The Public Company Accounting Oversight Board found audit deficiencies at five of BDO Seidman’s clients in its latest round of inspections of the second-tier firm.
The complaints about BDO from the audit firms’ overseer include a failure to “adequately audit” a client’s recorded loss for a sold business and its goodwill-impairment analysis. It also criticized BDO for failure perform proper testing on other clients. “In some cases, the deficiencies identified were of such significance that it appeared to the inspection team that the firm, at the time it issued its audit report, had not obtained sufficient competent evidential matter to support its opinion on the issuer’s financial statements,” the PCAOB wrote for its 2007 inspection report, which was released on Wednesday.
The PCAOB auditors reviewed BDO’s work from June 2007 to January 2008 at its New York City and Chicago offices, its Center for Information Management in Grand Rapids, Mich., and seven other of its 35 U.S. practice offices. Because it has more than 100 publicly traded clients, BDO is subject to the PCAOB’s annual inspections.
In this fourth inspection of BDO, the PCAOB for the second year in a row didn’t find errors that could be material to a BDO client’s financials. In the PCAOB’s 2005 report, in contrast, the board noted one case in which its inspection led to a restatement.
Still, it’s hard to say whether or not BDO’s audit quality has improved over time based solely on the public information the PCAOB provides in its reports. The PCAOB will not reveal how many audits it looked over for any of its inspections. and it concentrates on only a firm’s highest-risks clients. Indeed, its reports discourage readers from drawing conclusions based on the number of audit deficiencies and issuers listed.
As in prior responses to the PCAOB reports, BDO again takes issue with the board’s presentation. “The format of the report,” the audit firm wrote in its response letter, “does not lend itself to a portrayal of the overall high quality of our audit practice.”

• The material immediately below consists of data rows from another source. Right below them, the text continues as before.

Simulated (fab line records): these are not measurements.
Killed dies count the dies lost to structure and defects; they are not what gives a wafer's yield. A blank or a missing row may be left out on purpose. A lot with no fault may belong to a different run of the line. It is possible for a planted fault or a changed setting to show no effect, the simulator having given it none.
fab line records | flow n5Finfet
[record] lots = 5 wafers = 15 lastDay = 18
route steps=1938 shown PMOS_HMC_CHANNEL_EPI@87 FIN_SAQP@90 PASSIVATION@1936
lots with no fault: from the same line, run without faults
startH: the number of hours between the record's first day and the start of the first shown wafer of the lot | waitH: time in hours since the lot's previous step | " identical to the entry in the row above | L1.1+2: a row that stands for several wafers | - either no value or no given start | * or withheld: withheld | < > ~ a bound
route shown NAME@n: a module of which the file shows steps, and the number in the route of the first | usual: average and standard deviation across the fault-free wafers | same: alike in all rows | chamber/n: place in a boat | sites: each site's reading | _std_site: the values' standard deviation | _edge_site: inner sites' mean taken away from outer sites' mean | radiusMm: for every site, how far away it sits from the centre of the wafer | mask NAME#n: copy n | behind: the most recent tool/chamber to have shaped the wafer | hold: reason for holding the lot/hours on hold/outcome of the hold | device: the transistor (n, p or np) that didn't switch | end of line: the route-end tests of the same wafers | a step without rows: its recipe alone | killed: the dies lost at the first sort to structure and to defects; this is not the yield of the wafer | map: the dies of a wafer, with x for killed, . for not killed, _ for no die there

The firm notes, though, that it has developed new tools and improved its training in order to address some of the matters noted by the PCAOB inspectors. BDO also admits that it supplemented some of its audit documentation or performed additional procedures after the inspections. “However, no new facts came to our attention that caused us to believe that our previously issued reports should be withdrawn,” the firm wrote.
Here are excerpts from the PCAOB’s findings on BDO’s 2006 audits.
Issuer A: The auditor failed to obtain sufficient evidence to support its audit opinion.
The issuer had several matters undermining its ability to realize deferred tax assets, including three years of cumulative losses that the issuer expects to continue for the next three years. The PCAOB implied that these negative factors should have outweighed the positive. In its response letter, BDO disagreed, contending that the report left out some information that led to its agreement with the issuer that the deferred tax assets would be realized in the future.
Issuer B: The auditor failed to adequately audit the valuation of the issuer’s inventory.
The board reported that BDO relied on the retailer’s reasonableness test for valuing its inventory based on a historical-cost-to-retail-value ratio derived from aggregated companywide data. The firm should have looked into how this ratio differed from the ratio for individual stores and tested the accuracy of the data used in computing these ratios, it asserted. BDO says it did conduct other valuation tests.
Issuer D: The auditor failed to sufficiently test the issuer’s trade accounts receivable.
BDO should have dug more into this client’s consumer credits, which, according to the PCAOB, were of significant amounts. Some of them were more than 120 days old at year’s end, according to the board.